Monday, October 4, 2010
Countdown to Southern Festival of Books: 4 Days -- Oktoberfest & Review of Mrs. Darcy and the Blue-Eyed Stranger
The week of the Southern Festival of Books has finally arrived, and I couldn't be more excited! In addition to SFB, Oktoberfest will also be in Nashville this weekend. The annual event held in Nashville's historic Germantown neighborhood will be on Saturday from 9am until 6pm. For more information, check out their website. I'll be heading over there at some point for a break from the book talk and some delicious German food.
The Southern Festival of Books website is now full of up-to-date information, including the most recent author list and the latest schedule of sessions. The Festival will begin this Friday morning and run through Sunday afternoon.
Lee Smith is an author I have loved for so long. One of my favorite bookish memories is of driving with my mama to see Lee Smith (and other authors) at Ole Miss's annual Conference for the Book. Smith and a trio of musicians read from and performed songs based on her novel Fair and Tender Ladies. It was a magical session that transformed a book I loved into a book I was entranced by. Smith does novels well, but in my opinion her true talent lies in her short-story writing. Her Me and My Baby View the Eclipse is one of my all-time favorite short story collections, but Smith's newest collection, Mrs. Darcy and the Blue-Eyed Stranger, has just become a close second.
Smith's newest story collection is very similar to her previous works, in that she introduces characters who are interesting in spite of (or perhaps because of) their everyday commonness. Smith is the ultimate character builder; she shows rather than tells her readers about the cast of characters she creates in her works of fiction. While Smith is also a masterful storyteller, her strength is in the people who populate her tales.
Fourteen stories are included in this collection, seven original stories and seven which had been published previously. Two of my picks for best in the collection are "Toastmaster" and "Tongues of Fire," both told by a child narrator. Although Smith writes eloquently as an adult narrator in many of the other stories, its her child narrators' voices that shine in Mrs. Darcy. "Toastmaster" is related by a somewhat awkward pre-teen boy who finds his voice one night at dinner. "Tongues of Fire" is also about voice, but also relates deeply-rooted family problems and the complex mix of naivete and wisdom children seem to simultaneously possess.

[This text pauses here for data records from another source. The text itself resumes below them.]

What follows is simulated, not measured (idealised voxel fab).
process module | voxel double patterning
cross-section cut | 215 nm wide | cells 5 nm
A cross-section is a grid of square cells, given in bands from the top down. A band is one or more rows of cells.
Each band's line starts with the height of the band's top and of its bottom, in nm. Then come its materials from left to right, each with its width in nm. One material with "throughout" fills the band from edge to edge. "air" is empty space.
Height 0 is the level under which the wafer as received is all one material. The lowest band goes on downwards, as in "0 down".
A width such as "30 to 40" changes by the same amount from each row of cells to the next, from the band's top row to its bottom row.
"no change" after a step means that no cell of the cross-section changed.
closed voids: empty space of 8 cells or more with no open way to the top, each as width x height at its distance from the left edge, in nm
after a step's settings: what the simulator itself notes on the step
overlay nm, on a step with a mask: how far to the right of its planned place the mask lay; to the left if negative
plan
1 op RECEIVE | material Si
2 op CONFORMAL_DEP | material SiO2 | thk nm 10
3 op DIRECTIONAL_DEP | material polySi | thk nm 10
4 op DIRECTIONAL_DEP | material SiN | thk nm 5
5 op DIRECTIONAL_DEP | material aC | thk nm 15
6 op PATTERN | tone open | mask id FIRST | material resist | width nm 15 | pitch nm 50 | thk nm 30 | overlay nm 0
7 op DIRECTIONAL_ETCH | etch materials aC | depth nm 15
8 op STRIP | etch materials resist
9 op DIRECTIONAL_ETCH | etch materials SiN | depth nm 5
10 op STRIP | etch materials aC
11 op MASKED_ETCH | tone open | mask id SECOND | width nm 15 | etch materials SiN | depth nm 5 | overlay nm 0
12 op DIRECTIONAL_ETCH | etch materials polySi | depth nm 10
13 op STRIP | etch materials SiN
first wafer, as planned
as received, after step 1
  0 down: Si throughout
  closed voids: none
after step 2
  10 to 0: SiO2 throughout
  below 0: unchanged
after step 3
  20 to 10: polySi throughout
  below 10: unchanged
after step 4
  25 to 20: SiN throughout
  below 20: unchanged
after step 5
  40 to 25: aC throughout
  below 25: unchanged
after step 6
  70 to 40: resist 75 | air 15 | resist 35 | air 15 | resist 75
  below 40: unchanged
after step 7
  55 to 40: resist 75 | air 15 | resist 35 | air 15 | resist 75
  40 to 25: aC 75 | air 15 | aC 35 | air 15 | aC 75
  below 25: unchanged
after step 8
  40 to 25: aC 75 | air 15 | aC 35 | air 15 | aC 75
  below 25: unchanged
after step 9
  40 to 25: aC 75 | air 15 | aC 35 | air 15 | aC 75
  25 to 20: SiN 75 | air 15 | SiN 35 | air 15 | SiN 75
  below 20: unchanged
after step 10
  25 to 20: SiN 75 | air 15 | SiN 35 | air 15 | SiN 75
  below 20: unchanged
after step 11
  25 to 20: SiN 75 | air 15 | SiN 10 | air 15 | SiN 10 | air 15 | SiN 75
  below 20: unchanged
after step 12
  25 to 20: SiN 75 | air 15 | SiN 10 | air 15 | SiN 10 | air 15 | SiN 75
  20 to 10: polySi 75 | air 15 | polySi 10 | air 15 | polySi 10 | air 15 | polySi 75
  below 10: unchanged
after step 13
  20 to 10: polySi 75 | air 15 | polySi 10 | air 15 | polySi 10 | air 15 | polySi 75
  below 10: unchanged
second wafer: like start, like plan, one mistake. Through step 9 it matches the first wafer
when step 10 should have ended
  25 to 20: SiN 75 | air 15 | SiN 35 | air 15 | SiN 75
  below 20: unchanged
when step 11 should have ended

Several of the other stories focus on the opposite end of the life cycle, growing older. Smith draws these older characters with just as much skill and grace as her young narrators. In "Intensive Care," a man faces the death of his second life love, not long after his divorce; in the previously-published "Between the Lines," a small-town newspaper columnist reveals her own newsworthy secrets; in "The Happy Memories Club" an elderly woman joins a new writing club at her nursing home; and in the title story Mrs. Darcy loses her inhibitions as she grows older and lives for herself rather than for others.
I can't wait to hear the venerable Lee Smith read from and discuss this latest story collection at the Festival on Saturday. She will appear on Saturday morning at the Festival's Breakfast with Authors from 9:30am until 11am, then she will speak in her own session that afternoon from 4pm to 5pm.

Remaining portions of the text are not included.